Home Children's Ministry Leaders 8 Reasons We Have Delayed (Even Further) Getting Our Daughters a Phone

8 Reasons We Have Delayed (Even Further) Getting Our Daughters a Phone

6. We are seeing greater polarization and anger.

On 2020 election night I sat with my daughters in front of the television as news poured in about the results. We toggled back and forth between channels and I asked them to guess which candidate each channel wanted to win. They guessed correctly each time. I said, “Imagine if you never knew other channels or viewpoints existed. Would you start to think people who don’t think the same as you are idiots? Would it make you angry if people don’t see things the way you do because you would assume that they have the same information you do?” With the algorithms designed to keep us online, social media has brought people deeper and deeper down one viewpoint and made many people more and more angry. Some don’t even realize they are only seeing information tailored to keep them online – information others are not seeing because the algorithms are giving those people a completely different set of information. And on all sides anger and frustration can be pulled the surface of lives because anger and frustration keep people on the platforms. If something is instigating the opposite of the fruit of the Spirit in our lives, we should deeply evaluate it.

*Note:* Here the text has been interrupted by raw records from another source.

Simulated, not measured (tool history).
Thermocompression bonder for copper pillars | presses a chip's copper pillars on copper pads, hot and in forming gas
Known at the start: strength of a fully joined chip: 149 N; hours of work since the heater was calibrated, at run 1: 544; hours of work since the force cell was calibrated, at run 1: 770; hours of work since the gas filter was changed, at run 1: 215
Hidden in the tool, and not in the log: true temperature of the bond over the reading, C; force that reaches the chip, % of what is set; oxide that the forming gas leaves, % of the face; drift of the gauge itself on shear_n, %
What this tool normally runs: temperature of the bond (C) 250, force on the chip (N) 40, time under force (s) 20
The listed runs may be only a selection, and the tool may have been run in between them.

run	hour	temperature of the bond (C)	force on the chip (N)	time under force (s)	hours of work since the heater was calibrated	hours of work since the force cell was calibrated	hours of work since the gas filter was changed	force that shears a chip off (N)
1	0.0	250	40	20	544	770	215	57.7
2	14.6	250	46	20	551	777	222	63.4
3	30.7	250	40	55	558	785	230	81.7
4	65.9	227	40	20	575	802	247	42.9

7. The development years are critical.

I initially pursued my doctorate because I wanted to train future youth pastors. My doctorate is in education and leadership, so early in my studies I read literature surrounding the development of teenagers: morally, psychosocially, and cognitively. My main takeaway was “wow, these years are super important for teenagers to develop a sense of who they are, to learn how to learn, and to develop a moral compass.” We have decades of research into how adolescents develop and we only have a few years of research into how social media is impacting adolescent development. In essence we are in the midst of a giant experiment and I don’t want my daughters to be the lab rats.

8. We can always add a phone. Harder to take one away.

When I get a haircut, the barber often does not cut my hairs as short as I would like. So, I ask for more to be taken off. The response is typically the same, “It is easy to take more off. I can’t add hair back though.” The opposite is true with a phone. It is easy to give a phone. It will be, I assume, much harder to take one away.